Your browser information:

User Agent is: Mozilla/5.0 (X11; Ubuntu; Linux x86_64; rv:67.0) Gecko/20100101 Firefox/67.0.

Link to the challenge:
https://learn.freecodecamp.org/responsive-web-design/basic-css/specify-how-fonts-should-degrade/

It looks to me like you are commenting out the link that brings in the lobster font the top.

^That is one of the requirements.

Comment out your call to Google for the Lobster font by putting <!-- in front of it.

Your code is passing for me (on both Firefox and Chrome). Try it on a different browser, like a chromium based browser. This might have something to do with Linux, not sure why this would be an issue which this challenge.

That is the part of the requirements unfortunately.

Thanks for the input… i’ll give it a shot.

I see I misunderstood the question then. Yes your solution is passing all tests for me as well on chrome.

TL;DR
That is the point of the exercise to show a font degrading properly. You add monospace, a generic font, so everyone can have the same visual context then simulate the font not being available by commenting it out. Linking to a web-font doesn’t always work.

Another application of this is beginner web developers that use font names from their OS and nothing else. All fonts are licensed Microsoft, Apple, Linux. Linux being open source was obviously left out. They had to create similar fonts to use for themselves, but they aren’t the same. Microsoft did create a set of basic office fonts licensed for non-windows OS so that Mac and Linux users can view Office documents in the proper font. That was many years ago and you’d have to google it to find it now, but I think it’s still available. My last new computer was 2015 and I was still able to get it.

Back to my beginner developer point, a linux user specified a linux only font in a weight only on linux. My system pick a replacement font that didn’t come in the specified weight. Had he said font-weight: bold; everything would have been ok. Bold starts at 400 and goes up. He says font-weight: 440, I can’t think of why 440, my replacement font was normal, 600, and 800. So, no bold for me.

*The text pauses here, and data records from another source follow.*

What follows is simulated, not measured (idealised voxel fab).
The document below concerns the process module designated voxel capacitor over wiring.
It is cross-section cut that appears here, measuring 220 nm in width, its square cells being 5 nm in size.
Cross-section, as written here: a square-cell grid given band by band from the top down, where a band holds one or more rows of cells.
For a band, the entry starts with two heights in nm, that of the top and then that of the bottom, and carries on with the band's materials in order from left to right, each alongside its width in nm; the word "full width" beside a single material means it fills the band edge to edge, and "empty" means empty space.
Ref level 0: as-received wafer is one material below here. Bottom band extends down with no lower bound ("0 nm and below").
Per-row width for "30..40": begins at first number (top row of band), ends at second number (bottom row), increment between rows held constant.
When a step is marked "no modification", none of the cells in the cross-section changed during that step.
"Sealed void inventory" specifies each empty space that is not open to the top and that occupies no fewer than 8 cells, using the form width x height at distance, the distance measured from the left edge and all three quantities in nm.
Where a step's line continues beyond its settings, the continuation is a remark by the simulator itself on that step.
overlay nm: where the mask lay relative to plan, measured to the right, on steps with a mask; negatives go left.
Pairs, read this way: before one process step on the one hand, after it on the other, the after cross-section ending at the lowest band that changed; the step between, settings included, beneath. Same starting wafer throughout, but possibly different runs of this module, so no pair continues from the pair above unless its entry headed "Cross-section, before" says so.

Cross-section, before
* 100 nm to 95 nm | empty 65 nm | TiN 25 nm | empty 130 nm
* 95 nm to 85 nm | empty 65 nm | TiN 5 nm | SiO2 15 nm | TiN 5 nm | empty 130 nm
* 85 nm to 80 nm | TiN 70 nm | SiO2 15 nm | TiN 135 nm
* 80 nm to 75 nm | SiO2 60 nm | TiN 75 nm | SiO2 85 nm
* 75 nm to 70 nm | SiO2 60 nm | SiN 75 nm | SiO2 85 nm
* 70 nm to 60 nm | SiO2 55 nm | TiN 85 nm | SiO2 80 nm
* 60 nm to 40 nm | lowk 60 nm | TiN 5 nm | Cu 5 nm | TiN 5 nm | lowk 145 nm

Last there’s the case of the outdated or expensive to purchase font. Copperplate Gold was available for Mac OS 9. Mac OS X chooses Copperplate. The closest other systems have is serif. HUGE difference! When I see Copperplate Gold it reminds me of something centuries old hand-carved in England. Any other serif system font doesn’t work for me as an equivalent replacement, but at least I could attempt a replacement style.